Composer/performer David Vayo (b. 1957) is the Fern Rosetta Sherff Professor of Composition and Theory, Emeritus at Illinois Wesleyan University. During his three decades at IWU he taught composition, improvisation and contemporary music and hosted close to two hundred guest composers, performers, ensembles and scholars. Vayo also taught at Connecticut College, and in Costa Rica at the National University and the National Symphony Orchestra Youth Program.
Among the distinctive features of Vayo’s catalog are ten pieces for traditional Chinese and Japanese instruments, six “musical poetry readings”, three pieces for live synthesizer, and six for instruments with electronic sound or enhancement. Vayo’s fascination with unusual instruments has led to compositions for extended-range glockenspiel; contrabassoon and three double basses; bass viola da gamba; hammered dulcimer; and ships’ horns. His theatrical works include the opera Fertile Ground; the performance piece Eight Poems of William Carlos Williams for trombonist; and Chambers, a unique musical ritual in which the audience plays integral roles as sound-makers and active listeners. Jazz, a strong element of Vayo’s musical identity, appears in both subtle and straightforward ways in many of his concert compositions, and explicitly in such pieces as Entelechy for fusion-jazz quartet, Reach for big band, Signals for woodwinds, brass, piano and bass, and the piano pieces We Will, Ours and Jazz Jig for Jim.
Vayo performs on piano, keyboard harmonica, synthesizer and voice; his repertoire encompasses new and old concert music, jazz, popular music, personal interpretations of music from folk traditions, and free improvisations. Since 2022 he has presented intimate themed concerts at his home which draw on all of these sources.

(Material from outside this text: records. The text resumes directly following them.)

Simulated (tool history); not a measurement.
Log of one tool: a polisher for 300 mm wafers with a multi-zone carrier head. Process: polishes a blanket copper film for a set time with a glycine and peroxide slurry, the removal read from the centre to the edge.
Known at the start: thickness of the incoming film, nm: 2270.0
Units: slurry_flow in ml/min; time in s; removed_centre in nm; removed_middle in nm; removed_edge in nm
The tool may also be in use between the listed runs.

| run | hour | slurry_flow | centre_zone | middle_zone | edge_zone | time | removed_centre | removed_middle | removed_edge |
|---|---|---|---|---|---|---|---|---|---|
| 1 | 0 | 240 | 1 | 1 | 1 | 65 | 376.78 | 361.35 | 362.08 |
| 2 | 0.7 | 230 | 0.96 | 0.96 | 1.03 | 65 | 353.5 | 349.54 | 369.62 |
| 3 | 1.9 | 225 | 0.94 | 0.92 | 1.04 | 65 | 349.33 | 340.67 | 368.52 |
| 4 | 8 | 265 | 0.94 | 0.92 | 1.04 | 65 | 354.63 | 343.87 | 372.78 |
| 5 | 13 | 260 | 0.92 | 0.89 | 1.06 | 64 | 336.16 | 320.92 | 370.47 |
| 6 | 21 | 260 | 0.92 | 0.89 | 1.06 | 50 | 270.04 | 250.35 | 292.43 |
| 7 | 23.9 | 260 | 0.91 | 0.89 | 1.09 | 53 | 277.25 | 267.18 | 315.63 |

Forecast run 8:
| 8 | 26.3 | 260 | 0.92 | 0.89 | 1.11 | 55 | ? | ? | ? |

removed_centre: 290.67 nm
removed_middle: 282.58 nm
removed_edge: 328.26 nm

Vayo holds an A.Mus.D. in Composition from The University of Michigan, where his principal teachers were Leslie Bassett and William Bolcom; his M. Mus. and B. Mus. degrees are from Indiana University, where he studied with Frederick Fox and Juan Orrego-Salas. Vayo’s principal piano teachers were Marie Zorn, Michel Kozlovsky and John Ogdon at Indiana, and Lynne Bartholomew at Michigan; his undergraduate degree was a double major in Composition and Jazz Studies.